Outlaw romanticism is as old as the modern state. Any society which imagines itself as a product of the contractual freedom of its members brings forth excluded, outvoted and marginalized people who haunt it and, at the same time, enticingly represent the view of itself from the outside. This makes the lawbreaker and outsider, as I know from my own experience, an attractive object of literary efforts.
What’s new, though, I guess, is that whole governments appear to paint themselves as outlaws as a means of politics. Any self-respecting intelligence service, one should think, should be able to eliminate an opposition figure in a largely untraceable and deniable way – but no, a military poison of mass destruction ends up in the victim’s tea as an unmistakable signal to everyone that it was the state which tried to murder him. That appears like a statement. This is not just a state which turns his foes into outlaws without rights. This is a state which wants itself to be seen as an outlaw. (Disclaimer: We don’t know any of that for sure, of course, all could be completely different, which in its turn might be part of the statement, etc. etc.)

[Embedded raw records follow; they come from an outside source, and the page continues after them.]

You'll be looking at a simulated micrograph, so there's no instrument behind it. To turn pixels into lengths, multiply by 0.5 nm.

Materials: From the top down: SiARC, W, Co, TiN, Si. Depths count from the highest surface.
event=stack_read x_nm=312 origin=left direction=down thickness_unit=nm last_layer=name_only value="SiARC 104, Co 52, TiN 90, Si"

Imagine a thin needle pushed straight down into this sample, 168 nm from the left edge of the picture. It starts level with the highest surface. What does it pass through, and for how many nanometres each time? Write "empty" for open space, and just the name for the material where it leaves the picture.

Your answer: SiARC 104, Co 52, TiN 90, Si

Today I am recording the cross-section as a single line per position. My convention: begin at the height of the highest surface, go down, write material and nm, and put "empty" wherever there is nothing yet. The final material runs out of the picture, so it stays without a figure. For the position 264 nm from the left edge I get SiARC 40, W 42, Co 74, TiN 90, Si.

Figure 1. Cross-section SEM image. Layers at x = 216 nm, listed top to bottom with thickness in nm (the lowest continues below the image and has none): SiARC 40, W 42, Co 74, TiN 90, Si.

Boris Johnson’s government, fortunately, has not been blamed of murder, but its announcement to willfully breach its legal obligations under the Withdrawal Agreement has been met with the amount of abhorrence almost as if they had. One reason for that seems to me to be the fact that it was so candid. It’s not so unheard of that a government tries to wriggle out of some cumbersome international law obligation, but to tell the world so clearly and unequivocally that, yes, one intends to be in breach of the law, particularly in conjunction with that eminently memefiable „in a very specific and limited way“ part, is way more disturbing. It appears like a statement.
The literary function of the outlaw is to confront the normative order with a personified outside: The normal becomes conceivable as something which could also be different, but isn’t. The outlaw allows its inside to imagine itself perceivable from the outside, as a whole and compact thing, and at the same time as escapable, opposable, as a matter of decision either for or against. The outlaw, viewed from the inside, is cast as an attractive person. A hero even. Exciting, sexy, empowered. Sovereign.
What makes a state seek that role? Isn’t a state a normative order itself? How can it want to be its own outside?
Parliament is sovereign to pass legislation which is in breach of the UK’s treaty obligations under UK constitutional law, the government claims. That, per se, may even be true, but is hogwash nevertheless. The treaty in question has been concluded only months ago by the very government which now declares its intention to breach it. It was Boris Johnson’s triumph that he has achieved what his predecessor had failed at: a deal which was passed by Parliament. This is the deal he now preposterously claims the sovereign right to simply walk away from, with no better excuse than it is and always has been bloody annoying to honour it in the first place. On top of that, the draft Internal Market Bill makes no secret of its authors‘ intentions as it states explicitly in clause 45 that its rules on exit procedures and state aids shall „have effect notwithstanding any relevant international or domestic law with which they may be incompatible or inconsistent“. The aim of this is obviously to immunize the breach from any challenge before a UK court. The breach shall be both there, for everyone to see, and not there, without any judicial consequences.
To claim the role of the outlaw is an act of self-empowerment. You stage yourself as a wild and dangerous daredevil, trying to impress all those who aren’t but would like to be, imprisoned in the lightless inside and all the more keen to believe in any projections of the would-be outside.
Any outlaw depends on norms like a parasite on its host, though. In the case of the UK it may appear attractive to the current government to cultivate that sort of relationship with EU law as long as it is politically profitable. But that won’t be the end of it. Law – that is the statement here – is what we get away with. The norm in relation to which this government is adopting the role of the outlaw is the rule of law itself.
The week on Verfassungsblog
Whether or not the UK can indeed change the effects of the Withdrawal Agreement through domestic legislation is analyzed by KENNETH ARMSTRONG, and NIKOS SKOUTARIS examines if Boris Johnson’s claim that the breach of international law is necessary in the interest of peace in Northern Ireland and the integrity of the UK is true. Surprise: it’s not.
As if the Brexit negotiations weren’t difficult enough already… One reason is Britain’s refusal to accept an obligation to remaining a member of and apply internally the European Convention of Human Rights. Where the roots of the traditional skepticism towards codified human rights lie is explained by RENÉ WOLFSTELLER.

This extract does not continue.